Hey all,
Ive been having some success with naturally leavened pizza dough, but had a significant set back the other day.
My starter is a whole wheat starter fed at 20% inoculation once per day. It has smelled great so far - mostly of sweet, fermenting fruit with no acetone smell.
i use my starter to make a leaven at 50% inoculation with King Arthur bread flour. This leaven rises for about 4 to 5 hours in a warm spot until fully ripe and the edges just begin to recede. It has floated without issue in my formula water. This leaven is 10% of the dough weight.
So I mixed my pizza dough, into large lexans for a bulk ferment. The dough felt very strong with stretch and folds and rose to twice its volume. The bulk was about 5 hours at a 70ish ambient temperature. Nothing seemed out of the orderinary here, and I was encouraged it rose nicely during the bulk and the dough seemed to be strong. I then stored it cold and balled the next day (it continued to rise slightly in the cooler.)
Once in balls, the following day is where things get weird. The gluten has almost disintegrated. It’s very wet, when I pull a dough ball out of the tray it leaves pieces behind. It can’t be stretched without tearing - it’s not tough or tight. It’s pretty slack, just seems to fall apart.
Does anyone have any idea what may have happened? It sounded like proteolytic activity from what I’ve read, but it’s a little surprising considering I feed my starter at a relatively low inoculation and nothing about it indicates over acidification. It smells quite nice and normal. I’m wondering if maybe it overproofed? But even so, I’ve never had over proofed doughs just fall apart like that.
I can only refer you to this post:
http://www.thefreshloaf.com/node/50897/sign-overproofing
A search on "proteolytic" in this forum will bring up several other references. Since it appears that no changes were introduced in your ingredients or processes there really isn't much else.

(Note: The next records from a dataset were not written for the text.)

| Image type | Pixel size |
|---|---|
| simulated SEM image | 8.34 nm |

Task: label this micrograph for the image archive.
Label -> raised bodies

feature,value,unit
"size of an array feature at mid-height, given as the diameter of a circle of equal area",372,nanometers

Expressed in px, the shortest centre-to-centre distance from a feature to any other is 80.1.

Personally-speaking, I am leaning more towards an inadvertent change in the process or formula. I don't know if you are making dough professionally or if this is all for your own use. I would redo the dough and follow the usual steps very specifically. Then I would check my temperatures very closely, including the temperature of your chiller, to insure the dough isn't proofing faster than you think.
Good luck and please keep us posted on your results.